4The Prince George, Captain Robinson, arrived in Philadelphia on May 31, 1765, after what was described as a “most tedious” passage, the ship having been becalmed for seven weeks. Neither of BF’s letters mentioned in this sentence has been found.

5BF probably sent Galloway The Case of John, Duke of Atholl, and Charlotte Duchess of Atholl his wife (London, [1765?]). In 1764 John Murray, 3d Duke of Atholl, inherited through his wife the proprietorship of the Isle of Man. In 1765 the Treasury negotiated a contract with the duke by which for a generous financial consideration he surrendered the powers of government of the island, which for years had been a haven for smugglers, but retained his rights to the land and patronage. Later in the same year Parliament ratified the contract. BF and his associates could not help but be interested in a transaction which effected what they were striving for in Pennsylvania, the replacement of proprietary government by royal government.

6In 1756 rumors were rife in Pennsylvania that Thomas Pownall would be appointed governor of the province; see above, VI, 453 n, 456 n. There was considerable substance to these rumors, for in 1756 or shortly thereafter the Duke of Cumberland recommended Pownall to Penn for the governorship and Pownall and Penn conducted negotiations about the position, but these finally proved abortive. For a statement of Pownall’s reasons for declining the post, see PMHB, XIII (1889), 441–6.
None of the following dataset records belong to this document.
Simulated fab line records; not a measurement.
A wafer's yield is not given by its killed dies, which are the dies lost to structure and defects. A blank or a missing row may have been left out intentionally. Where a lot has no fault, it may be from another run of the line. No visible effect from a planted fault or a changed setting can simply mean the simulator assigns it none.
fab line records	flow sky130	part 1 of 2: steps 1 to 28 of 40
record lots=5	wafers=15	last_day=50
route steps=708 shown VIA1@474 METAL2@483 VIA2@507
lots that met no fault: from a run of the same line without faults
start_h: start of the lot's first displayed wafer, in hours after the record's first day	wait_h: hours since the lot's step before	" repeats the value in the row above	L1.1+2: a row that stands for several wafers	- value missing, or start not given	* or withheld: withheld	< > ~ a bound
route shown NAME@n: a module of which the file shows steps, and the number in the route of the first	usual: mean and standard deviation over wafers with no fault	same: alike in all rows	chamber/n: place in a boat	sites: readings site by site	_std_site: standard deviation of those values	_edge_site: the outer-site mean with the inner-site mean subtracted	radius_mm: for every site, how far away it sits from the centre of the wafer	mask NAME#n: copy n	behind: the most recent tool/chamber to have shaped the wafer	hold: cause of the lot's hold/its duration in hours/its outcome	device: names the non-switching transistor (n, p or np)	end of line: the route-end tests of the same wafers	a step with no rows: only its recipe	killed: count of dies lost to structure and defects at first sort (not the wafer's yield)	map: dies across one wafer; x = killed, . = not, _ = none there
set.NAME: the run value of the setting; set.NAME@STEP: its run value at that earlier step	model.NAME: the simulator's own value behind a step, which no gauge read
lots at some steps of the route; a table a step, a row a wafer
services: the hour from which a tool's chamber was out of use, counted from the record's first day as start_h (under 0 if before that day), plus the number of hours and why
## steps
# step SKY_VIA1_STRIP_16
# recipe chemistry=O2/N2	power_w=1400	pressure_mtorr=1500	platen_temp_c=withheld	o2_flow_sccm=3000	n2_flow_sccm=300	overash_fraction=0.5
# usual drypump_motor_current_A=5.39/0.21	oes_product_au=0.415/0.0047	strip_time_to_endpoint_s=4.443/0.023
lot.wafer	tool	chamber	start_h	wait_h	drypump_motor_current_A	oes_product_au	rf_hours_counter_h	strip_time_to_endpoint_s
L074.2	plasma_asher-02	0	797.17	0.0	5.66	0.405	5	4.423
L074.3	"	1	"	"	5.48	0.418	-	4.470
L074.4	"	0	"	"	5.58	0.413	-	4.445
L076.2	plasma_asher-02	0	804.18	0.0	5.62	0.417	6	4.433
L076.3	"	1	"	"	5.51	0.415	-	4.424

7Francis Fauquier (1704?–1768) was lieutenant governor of Virginia from 1758 until his death. Despite differences with the Assembly he was popular and his passing was genuinely regretted. DAB.

8Fauquier dissolved the Assembly on June 1, 1765. The present letter is the only authority the editors have been able to find for the statement that he mutilated the House’s minutes.

9The version of the resolves which appeared in the July 4, 1765, issue of the Maryland Gazette is conveniently reprinted in Edmund S. Morgan, Prologue to Revolution Sources and Documents on the Stamp Act Crisis, 1764–1766 (Chapel Hill, [1959]), pp. 49–50. For the thorny problem of precisely what resolutions were passed by the House of Burgesses, see above, pp. 212–14, and the references cited there. No copy of the Maryland Gazette version has been found among BF’s surviving papers.

1Bute had resigned as first lord of the Treasury and retired into private life in April 1763, but in the colonies and in England itself in 1765 he was still believed to be running the government covertly. For Bute, see above, IX, 401–2 n.

2Over the signature “Americanus” in Pa. Jour., Aug. 29, 1765, Galloway published a long letter for which this paragraph might very nearly serve as an outline. As “the Better Mode” of securing redress mentioned here, “Americanus” suggested either that “an united legislature of the colonies” be created by the King and Parliament or by acts of “our several assemblies,” or, if the colonists preferred, that they petition the home government to be permitted to send colonial members to the British Parliament.

3This may mean that Galloway thought BF had been offered the governorship of Pa. in the event that the province became a royal jurisdiction. Galloway’s allusion thus lends some color to the charges of BF’s enemies in 1764 that he was working to overthrow the proprietary government to become royal governor himself.

4Galloway was apparently concerned in some manner in a petition from the owners of certain islands in the Delaware River, which WF sent to the Privy Council in a letter of Feb. 21, 1765. The islands in question had never been granted to any colonial government and the petitioners were requesting that they be put under the jurisdiction of New Jersey. They professed themselves willing to pay quitrents as a consideration for royal confirmation of their land titles and WF suggested that these quitrents be applied to the support of the government of New Jersey. On Aug. 22, 1765, the Privy Council Committee referred the petition to the Board of Trade but the Board does not seem to have taken any action on it. See 1 N.J. Arch., IX, 488–90; Acts Privy Coun., Col., IV, 681.